By KRISTIN ROBERTS
The season of storms is upon us (again) with Subtropical Storm Andrea already earning the notorious first name more than two weeks before the official start date of June 1. Across the East and Gulf coasts, residents are reviewing their preparedness plans and stockpiling supplies in case the cone of uncertainty covers their area.
And here at the National MagLab, we are too. After all, two of our sites are located in hurricane-prone Florida: Our headquarters at Florida State University in Tallahassee and our facilities at the University of Florida in Gainesville. (Our third location at Los Alamos National Lab is well out of hurricane territory in New Mexico). So our staff are updating emergency action plans, lists of key personnel and emergency contact information to save for a rainy day.
Luckily, the MagLab has experts ready to weather any storm.

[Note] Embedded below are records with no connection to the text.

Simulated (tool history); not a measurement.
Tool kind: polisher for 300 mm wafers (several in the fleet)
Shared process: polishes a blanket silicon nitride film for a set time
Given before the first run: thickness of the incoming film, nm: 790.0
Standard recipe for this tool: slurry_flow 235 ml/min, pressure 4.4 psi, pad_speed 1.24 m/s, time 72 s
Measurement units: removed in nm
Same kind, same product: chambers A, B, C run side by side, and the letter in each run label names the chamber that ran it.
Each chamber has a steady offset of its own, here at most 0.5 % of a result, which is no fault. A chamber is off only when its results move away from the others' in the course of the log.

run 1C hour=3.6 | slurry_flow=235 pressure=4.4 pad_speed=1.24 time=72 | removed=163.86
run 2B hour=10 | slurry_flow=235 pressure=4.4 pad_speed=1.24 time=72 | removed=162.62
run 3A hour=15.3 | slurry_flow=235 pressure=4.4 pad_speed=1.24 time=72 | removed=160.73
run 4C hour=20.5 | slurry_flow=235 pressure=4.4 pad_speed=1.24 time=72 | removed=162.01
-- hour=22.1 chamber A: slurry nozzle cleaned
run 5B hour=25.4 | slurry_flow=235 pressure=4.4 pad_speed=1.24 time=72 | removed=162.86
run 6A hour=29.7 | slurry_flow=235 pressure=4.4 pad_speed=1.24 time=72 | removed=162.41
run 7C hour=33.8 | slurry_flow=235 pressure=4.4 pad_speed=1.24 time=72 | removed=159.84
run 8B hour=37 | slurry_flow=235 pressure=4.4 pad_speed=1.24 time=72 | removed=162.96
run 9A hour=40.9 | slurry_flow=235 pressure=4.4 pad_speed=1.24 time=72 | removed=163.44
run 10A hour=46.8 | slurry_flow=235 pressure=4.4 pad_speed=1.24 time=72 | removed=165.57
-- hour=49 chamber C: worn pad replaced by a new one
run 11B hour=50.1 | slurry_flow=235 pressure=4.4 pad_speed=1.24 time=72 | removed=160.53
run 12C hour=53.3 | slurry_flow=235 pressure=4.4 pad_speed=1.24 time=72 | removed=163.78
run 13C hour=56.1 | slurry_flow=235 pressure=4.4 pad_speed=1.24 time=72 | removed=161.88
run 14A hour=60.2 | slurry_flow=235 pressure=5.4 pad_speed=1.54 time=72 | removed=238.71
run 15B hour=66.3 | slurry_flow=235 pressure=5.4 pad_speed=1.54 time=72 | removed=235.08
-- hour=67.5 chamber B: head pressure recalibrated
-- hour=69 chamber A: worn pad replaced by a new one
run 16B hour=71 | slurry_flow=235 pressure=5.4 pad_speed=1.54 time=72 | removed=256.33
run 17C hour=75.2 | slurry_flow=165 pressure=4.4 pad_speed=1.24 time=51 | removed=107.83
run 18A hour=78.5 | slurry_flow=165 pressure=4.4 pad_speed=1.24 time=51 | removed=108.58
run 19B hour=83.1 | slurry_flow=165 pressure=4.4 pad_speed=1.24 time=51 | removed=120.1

Facilities Director John Kynoch said the whole lab prepares for hurricanes so we stay safe before, during and after the storms.
"It takes a wide range of people – the safety department, the scientific groups, facilities, communications," Kynoch said. "All these people work together to minimize the impact of a storm."
On our public tours over the past few years, we've had a deluge of questions related to what it's like to run the world's most powerful magnet lab in a region prone to hurricanes. Read on as we open the floodgates for answers.
What does the MagLab do to prepare for a storm?
Just like everyone else in the area, we watch storm paths nervously and cross our fingers that we won't get clobbered.
But in the case of an unfriendly tempest trajectory, we spring into action.
At least four days before a storm threatens MagLab headquarters, leaders from departments across the building meet to discuss the latest storm predictions, communications needs and the status of our generators and our helium supplies, which are critical to operations. The team looks at the storm's forecasted track, predicted intensity and even which day of the week it is projected to hit before making decisions about the appropriate level of preparation. Two days later, a second hurricane preparation meeting is held to reassess the situation and make decisions on if and when to shut down, coordinating closely with FSU's environmental health and safety team and administration.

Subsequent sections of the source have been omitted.